Across the board, stocks are ripping higher. Notably, high-growth, tech and electric vehicle (EV) stocks are enjoying strong gains over the last few days. For the first time in ages, that also includes Chinese EV stocks.
Li Auto (NASDAQ:LI) was up 7.6% on Thursday and is up 6.7% on Friday. However, the stock was up by a double-digit percentage both days before fading a bit off the highs.
For its part, Tesla (NASDAQ:TSLA) isn’t doing much to help. Shares are up about 3% on the day and the stock is struggling to clear the high from Wednesday. Still, that’s not slowing down the rally in Chinese EV stocks.
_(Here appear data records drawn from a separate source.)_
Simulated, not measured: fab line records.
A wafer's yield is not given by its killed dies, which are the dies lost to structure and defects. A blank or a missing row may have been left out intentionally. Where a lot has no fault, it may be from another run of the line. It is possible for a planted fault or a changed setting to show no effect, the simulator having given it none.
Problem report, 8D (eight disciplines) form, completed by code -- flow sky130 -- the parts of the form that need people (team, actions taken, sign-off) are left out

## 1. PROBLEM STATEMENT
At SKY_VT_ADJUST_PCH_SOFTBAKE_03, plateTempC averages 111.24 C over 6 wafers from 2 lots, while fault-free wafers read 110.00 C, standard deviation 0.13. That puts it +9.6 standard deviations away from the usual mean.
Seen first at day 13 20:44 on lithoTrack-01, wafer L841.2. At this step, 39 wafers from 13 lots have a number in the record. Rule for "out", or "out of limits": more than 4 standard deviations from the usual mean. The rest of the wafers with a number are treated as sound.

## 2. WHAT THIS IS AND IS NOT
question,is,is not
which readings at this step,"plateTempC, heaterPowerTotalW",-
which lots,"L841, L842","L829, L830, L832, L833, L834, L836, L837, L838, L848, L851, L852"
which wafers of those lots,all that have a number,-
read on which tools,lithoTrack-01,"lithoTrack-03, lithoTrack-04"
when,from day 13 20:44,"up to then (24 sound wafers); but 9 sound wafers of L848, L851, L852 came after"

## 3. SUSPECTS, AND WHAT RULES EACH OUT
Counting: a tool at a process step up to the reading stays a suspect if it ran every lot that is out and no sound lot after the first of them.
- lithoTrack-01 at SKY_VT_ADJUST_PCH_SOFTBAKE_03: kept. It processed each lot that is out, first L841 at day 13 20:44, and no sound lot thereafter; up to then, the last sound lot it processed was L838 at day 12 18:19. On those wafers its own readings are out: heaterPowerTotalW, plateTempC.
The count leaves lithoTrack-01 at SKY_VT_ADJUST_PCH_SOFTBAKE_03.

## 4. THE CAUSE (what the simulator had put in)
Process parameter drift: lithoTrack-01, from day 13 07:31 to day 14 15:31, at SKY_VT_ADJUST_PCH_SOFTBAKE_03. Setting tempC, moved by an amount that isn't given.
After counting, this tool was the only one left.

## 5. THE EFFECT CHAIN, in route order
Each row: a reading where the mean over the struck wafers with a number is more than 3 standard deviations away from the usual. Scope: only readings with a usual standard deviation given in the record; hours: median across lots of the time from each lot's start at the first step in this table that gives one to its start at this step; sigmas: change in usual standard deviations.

What’s Driving Chinese EV Stocks Higher?
It’s been an interesting two days in the stock market, as U.S. equities have stormed higher. However, there are several factors that are helping drive Chinese EV stocks higher.
First, growth, tech and EV stocks have exploded higher over the last two days following the monthly inflation report. Inflation came in lower than expected on Thursday morning, igniting a rally on Wall Street. That has investors positioning for a potential bullish rally in the most beaten down parts of the markets.
Second, Chinese equities have performed quite well. The iShares China Large-Cap ETF (NYSEARCA:FXI) is up 22% from the low two weeks ago and has rallied in seven of the last nine trading sessions (with one of the “declines” coming in at just 0.08%.) As we’ve discussed before, the performance of Chinese equities can have a large impact on Chinese EV stocks.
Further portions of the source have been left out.